Author Ian Hamilton has produced seven novels about Ava Lee, beginning in 2009 with ‘The Water Rat of Wanchai’. Image courtesy: Ian Hamilton Books
One of the many things that binds Betty and me together is our love of detective stories.
So on days or nights when no TV shows appeal to us, that’s what we are doing – reading one of the latest batch of mysteries I’ve brought home from the local library branch.
As I write this, there are 13 borrowed mysteries (mostly LARGE PRINT versions) on the special shelf in our home. Betty has read several and I’ve read all except two, so the next visit to the library will be quite soon.
What got me writing about one of our enjoyable passions is my belated discovery of two recent detective series that are set in Toronto. One is the Robert Rotenberg series about detective and Jewish-Canadian Ari Greene. Almost everything happens in the Ontario capital, and the names and places mentioned are usually familiar ones.
And because Rotenberg is himself a criminal lawyer, a tug-of-war court case about the particular crime is a vital part of each of his mysteries. Of the ones I’ve read to date – Old City Hall, The Guilty Plea, Strangle Hold, Stray Bullets – I’ve enjoyed The Guilty Plea the most.
The other new Toronto mystery series is even more striking in several ways. The heroine is a petite and pretty Chinese-Canadian named Ava Lee. As a forensics accountant, her role is described on Wikipedia (the online “encyclopedia”) as “chasing massive bad debts for a living.” That is, contesting very rich guys whose staff usually includes professional assassin types.
So far author Ian Hamilton has produced seven novels about her, beginning in 2009 with The Water Rat of Wanchai.
The six others to date have similarly exotic titles considering that she is a Canadian. They are: The Disciple Of Las Vegas, The Wild Beasts Of Wuhan, The Red Pole Of Macau, The Scottish Banker Of Surabaya, and The Two Sisters Of Borneo.
And the latest Ava Lee mystery titled The King Of Shanghai: The Triad Years came out last month.
The Ava Lee series has become so popular that in the final week of February, the Toronto Library system listed it had 18 copies coming, but the number of waiting holds were 215 in total or so. For those unfamiliar with library language, “Hold” means a request from a member to borrow a copy when it becomes available.

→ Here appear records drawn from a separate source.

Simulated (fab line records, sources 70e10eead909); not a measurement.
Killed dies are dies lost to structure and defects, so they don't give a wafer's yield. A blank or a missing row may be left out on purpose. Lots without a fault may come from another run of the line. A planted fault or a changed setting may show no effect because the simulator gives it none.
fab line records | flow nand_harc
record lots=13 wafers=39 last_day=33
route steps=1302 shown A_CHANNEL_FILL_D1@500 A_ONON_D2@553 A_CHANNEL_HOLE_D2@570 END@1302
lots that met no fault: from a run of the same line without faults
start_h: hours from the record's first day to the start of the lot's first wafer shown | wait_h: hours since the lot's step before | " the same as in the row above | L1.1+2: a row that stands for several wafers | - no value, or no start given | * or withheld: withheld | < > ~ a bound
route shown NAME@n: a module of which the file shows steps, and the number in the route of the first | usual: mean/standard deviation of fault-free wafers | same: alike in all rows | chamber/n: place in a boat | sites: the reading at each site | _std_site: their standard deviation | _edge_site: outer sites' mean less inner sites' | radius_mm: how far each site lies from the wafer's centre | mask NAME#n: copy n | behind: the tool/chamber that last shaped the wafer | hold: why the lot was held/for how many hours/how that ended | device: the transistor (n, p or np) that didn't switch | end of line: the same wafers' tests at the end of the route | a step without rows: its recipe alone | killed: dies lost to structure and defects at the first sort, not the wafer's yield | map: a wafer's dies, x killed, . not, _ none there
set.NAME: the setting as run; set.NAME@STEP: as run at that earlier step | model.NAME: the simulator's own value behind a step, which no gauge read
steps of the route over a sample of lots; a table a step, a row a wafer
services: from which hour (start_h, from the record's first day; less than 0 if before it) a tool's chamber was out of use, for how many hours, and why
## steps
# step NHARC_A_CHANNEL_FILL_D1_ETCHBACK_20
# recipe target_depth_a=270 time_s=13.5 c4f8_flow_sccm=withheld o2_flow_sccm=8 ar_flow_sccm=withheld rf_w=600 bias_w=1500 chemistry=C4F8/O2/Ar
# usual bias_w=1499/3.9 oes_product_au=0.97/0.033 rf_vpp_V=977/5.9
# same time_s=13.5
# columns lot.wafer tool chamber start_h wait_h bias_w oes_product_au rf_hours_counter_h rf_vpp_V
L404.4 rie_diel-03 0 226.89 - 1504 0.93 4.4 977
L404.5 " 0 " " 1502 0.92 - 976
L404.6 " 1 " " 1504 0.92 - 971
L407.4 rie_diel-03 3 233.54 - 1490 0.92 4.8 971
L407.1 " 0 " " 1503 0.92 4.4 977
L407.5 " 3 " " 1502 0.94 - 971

So Betty and I will have to wait a while unless I dash off to Chapters to buy a copy. At any rate, we haven’t yet read two of the previous titles, The Disciple of Las Vegas and The Red Pole of Macau. The last time I checked, all of the copies in the library system were in the hands of other borrowers.
In addition to the hero and heroine of these mysteries being based in the Ontario capital, what provides fun is to discover the references to the city of Toronto and its specific places. In the Rotenberg stories, almost everything happens in the city.
In The Guilty Plea, the first murder discovery happens within the first two brief chapters in a house on Hillside Drive. That’s a small street close to Broadview on the east side of the Don Valley Parkway. Then on page 18, the Ontario Food Terminal is mentioned, and on page 25, both the Gladstone Hotel and TIFF (Toronto International Film Festival) play parts in the story.
In the Ava Lee series, Hamilton has her living in the downtown Yorkville district. Each story starts off with Ava doing other familiar things in her hometown (e.g., having dim sum in a Richmond Hill restaurant) and also ends that way (e.g., coming home from Guyana at Pearson Airport.)
But as the titles suggest, in each case the heroine visits exotic foreign places as a vital part of her work. Lee is typical of young people these days who take for granted being able to fly off to far-off lands or return at short notice.
And author Ian Hamilton, who as a businessman is said to have worked in more than 30 countries, has told interviewers that in these Ava Lee adventures he only uses the places he knows well.
Another aspect of these different stories is how comfortable Hamilton is in telling us about the effects that Chinese and other Asian cultures have on not only the heroine’s behaviour, but also on some of the people she has to deal with.
One unique quality of this fictional heroine is how petite Ava Lee can defend herself against physical attacks, being an expert of a little-known Chinese martial art called Bak Mei.
Although I am a judoka and have studied other Asian martial arts, this is the first time I learned about Bak Mei, which is another form of Kung fu. And going online, my discovery was that it is not something invented by Ian Hamilton, but the real thing. And apparently there are Bak Mei dojos in Toronto.
As well, CBC will be adapting Ian Hamilton’s book series into a new show. It will be a limited series that will be produced by Strada Films who have made several book-to-tv adaptations.
Anyway, even if you’re not a mystery addict, I recommend the first Ava Lee novel, The Water Rat of Wanchai, for you to explore. And for mystery lovers, both Toronto-based series by local authors are well worth your while. Just in case you haven’t discovered them already.
As mystery addicts, Betty and I have consumed so many mystery novels from the Toronto Public Library that it would take a while to give you an accurate count.
And we are so fortunate to live in the city reported to have more public libraries (99-100) than any other in the world.
One other more familiar Toronto-based detective series is much better known because of its popular TV version. That is the CBC-TV’s Murdoch Mysteries which is currently in its seventh season.
Betty is an ardent follower of the detective’s adventures that take place back in late 19th century Toronto.
Murdoch is played by Montreal-born Torontonian Yannick Bisson, who was one of the leads in the amusing Sue Thomas F.B.Eye series. So Monday nights from 8-9 is Betty’s Murdoch Mystery time.
Which means I can’t join in because often a Toronto Raptor game is going on at the same time. And pro basketball is my wintertime sport, having given up on ice hockey back in Harold Ballard’s time.
So my option is to catch repeats of Murdoch Mysteries episodes—they are often available on different TV channels.
And also, I can always fall back on reading the original novels by Maureen Jennings from which the well-done TV series was developed. And by the time I’ve done that, there’ll be new detective stories to enjoy.